Tuesday, December 14, 2010

If you've lived near Lake Michigan long enough, you will have heard or read something about the Christmas Tree ships. This year, the Christmas Tree Ship arrived on December 3 at Navy Pier, welcomed by escort boats, a band, school choirs and throngs of children with their families.

United States Coast Guard Cutter Mackinaw currently brings the Christmas trees for distribution to disadvantaged youngsters, but the Mackinaw is simply re-creating a long-standing tradition on the Great Lakes.

Christmas as we celebrate it today wasn't embraced by America until the mid-1800's. Our Puritan forefathers strictly forbade merry-making at Christmas time and December 25 wasn't declared a federal holiday until 1870. Christmas festivities were more common in the southern states and after the Civil War the custom of celebrating Christmas spread across the country.

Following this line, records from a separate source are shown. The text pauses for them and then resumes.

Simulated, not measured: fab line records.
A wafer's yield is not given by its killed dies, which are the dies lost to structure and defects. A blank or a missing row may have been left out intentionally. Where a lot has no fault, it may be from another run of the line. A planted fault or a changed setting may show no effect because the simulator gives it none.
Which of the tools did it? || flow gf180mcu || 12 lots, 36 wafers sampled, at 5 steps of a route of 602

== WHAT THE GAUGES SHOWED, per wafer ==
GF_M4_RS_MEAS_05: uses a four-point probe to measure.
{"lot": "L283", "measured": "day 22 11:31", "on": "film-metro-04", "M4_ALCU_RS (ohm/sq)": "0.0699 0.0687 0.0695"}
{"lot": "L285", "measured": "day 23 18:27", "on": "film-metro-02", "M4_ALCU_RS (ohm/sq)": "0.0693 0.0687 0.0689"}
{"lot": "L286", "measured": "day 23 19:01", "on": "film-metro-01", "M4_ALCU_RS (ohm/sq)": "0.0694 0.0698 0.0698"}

Along with the celebration of Christmas came the Christmas Tree. Swaths of pine trees grew in the forests of northern Wisconsin, easy to harvest and sometimes even available for free. Retailers got the buyers lined up and all a resourceful person needed to do was get the trees from Wisconsin to Chicago. In the last half of the nineteenth century, that meant moving them by ship during the golden age of Great Lakes sailing.

Unfortunately, November is a treacherous month on Lake Michigan and many a ship loaded with Wisconsin pines never made it to the Chicago port. The Christmas Tree run was usually the last trip a captain made before the ice and snow made sailing impossible and it was always a calculated risk. If successful, the captain stood to make a profit almost as much as he earned during the whole rest of the year, but if a storm should blow up, he could lose both his profit and as his life.

The Rouse Simmons with Captain Herman Schuenemann at the helm is the subject of a well-known Christmas Tree Ship story. The Captain's older brother went down with his ship on a Christmas Tree run and the Rouse Simmons disappeared with her cargo and Captain Herman in 1912. The Captain's widow and daughters continued with the family business for a few years, stringing the new ship with lights and tying a pine tree to the top of the tallest mast in keeping with the Christmas Tree Ship tradition.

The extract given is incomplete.